A new 'cutout-style' statue of an archer on Castle Road
A new 'cutout-style' statue of an archer on one of the main roads into Kilkenny City has garnered a mixed reaction from local councillors, with one describing it as ‘a little bit English-looking’, and another warning against the ‘disneyfication’ of Kilkenny.
The sculpture, on the Castle Road, is the first of a variety due to be erected on some of the main routes into the city. They are intended to alert motorists they are arriving into the city limits in tandem with traffic-calming measures. This first particular piece is located close to Archer’s Avenue in an area known for its history of archery.
However, while city councillors have given their backing to the concept, a number flagged concerns over the design of the pieces. At the December meeting of Kilkenny City Municipal District, Cllr David Fitzgerald (FG) said he was concerned the new archer sculpture ‘looked a bit English’.

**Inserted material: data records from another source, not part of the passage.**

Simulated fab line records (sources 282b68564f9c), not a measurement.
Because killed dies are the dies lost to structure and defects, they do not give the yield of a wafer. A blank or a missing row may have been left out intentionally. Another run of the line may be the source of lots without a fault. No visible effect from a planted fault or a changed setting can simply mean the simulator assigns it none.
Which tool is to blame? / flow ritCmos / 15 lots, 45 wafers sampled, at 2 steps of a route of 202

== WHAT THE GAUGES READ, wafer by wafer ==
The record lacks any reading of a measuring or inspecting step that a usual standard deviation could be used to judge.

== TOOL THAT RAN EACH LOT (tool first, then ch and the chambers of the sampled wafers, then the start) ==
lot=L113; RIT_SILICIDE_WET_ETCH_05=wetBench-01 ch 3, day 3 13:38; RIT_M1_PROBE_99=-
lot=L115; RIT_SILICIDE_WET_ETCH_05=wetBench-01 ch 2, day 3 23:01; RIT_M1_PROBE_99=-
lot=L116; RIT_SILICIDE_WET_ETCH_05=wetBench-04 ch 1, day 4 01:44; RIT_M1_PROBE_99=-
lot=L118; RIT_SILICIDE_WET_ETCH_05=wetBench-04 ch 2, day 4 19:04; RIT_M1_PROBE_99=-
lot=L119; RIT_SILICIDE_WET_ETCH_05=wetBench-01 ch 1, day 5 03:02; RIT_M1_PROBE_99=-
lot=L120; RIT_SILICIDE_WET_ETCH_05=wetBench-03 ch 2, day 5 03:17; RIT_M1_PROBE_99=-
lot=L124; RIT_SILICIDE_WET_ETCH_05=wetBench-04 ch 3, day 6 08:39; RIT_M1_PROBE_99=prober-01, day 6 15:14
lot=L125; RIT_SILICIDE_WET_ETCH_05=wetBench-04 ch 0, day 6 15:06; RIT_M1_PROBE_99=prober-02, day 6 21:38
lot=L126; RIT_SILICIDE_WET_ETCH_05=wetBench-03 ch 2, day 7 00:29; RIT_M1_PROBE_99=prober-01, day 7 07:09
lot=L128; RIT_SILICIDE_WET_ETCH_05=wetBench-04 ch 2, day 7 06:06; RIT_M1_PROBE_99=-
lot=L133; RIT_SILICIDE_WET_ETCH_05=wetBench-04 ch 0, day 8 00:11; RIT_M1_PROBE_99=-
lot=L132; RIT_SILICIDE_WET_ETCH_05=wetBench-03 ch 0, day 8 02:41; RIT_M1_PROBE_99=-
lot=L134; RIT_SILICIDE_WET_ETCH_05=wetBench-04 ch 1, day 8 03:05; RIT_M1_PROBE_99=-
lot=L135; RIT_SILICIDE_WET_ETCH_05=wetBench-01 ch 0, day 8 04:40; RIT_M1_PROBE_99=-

“It reminds me of something you would see coming into somewhere like York,” he said.
Cllr Eugene McGuinness (IND) said he felt the piece was quite 'modern-looking', but overall the idea was a good one to welcome people into the city.
Cllr Maria Dollard (Green) said the feedback she had received was that the council was looking at something to control speed and let people know they were coming into a 30km/h zone. She agreed the idea was positive, but said there were some concerns that Kilkenny was under going a ‘disneyfication’.
“A witch on a broomstick is a disneyfication of a witch,” she said.
Cllr Dollard called for a ‘deeper dive into our history’ to ensure the pieces do not ‘look like something lifted out of an English town’.
Cllr John Coonan (FF) said he thought the concept was meeting councillors’ favour, generally speaking, including the piece on top of Castle Road. He said it was good to see a city demarcation and it was getting a positive public response, suggesting Irish-specific themes, including Cú Chulainn who he said ‘had a stick and ball’.
City engineer Ian Gardner said it was important to make clear the pieces were part of traffic calming features and a Part 8 planning consultation would be included. He said more detail could be ironed out at this stage.
“There will be about five or six ‘gateway’ locations where we are looking at theses sculptures,” he said.
Mr Gardner said he took the point about looking ‘English’ and concerns over disneyfication. He also said he took the point about Cú Chulainn, and said the council could look at going back further than the Medieval era for inspiration.
Mr Gardner also informed members the cost of the project to the council would be minimal as there was Government funding available and Active Travel was very interested in supporting it also.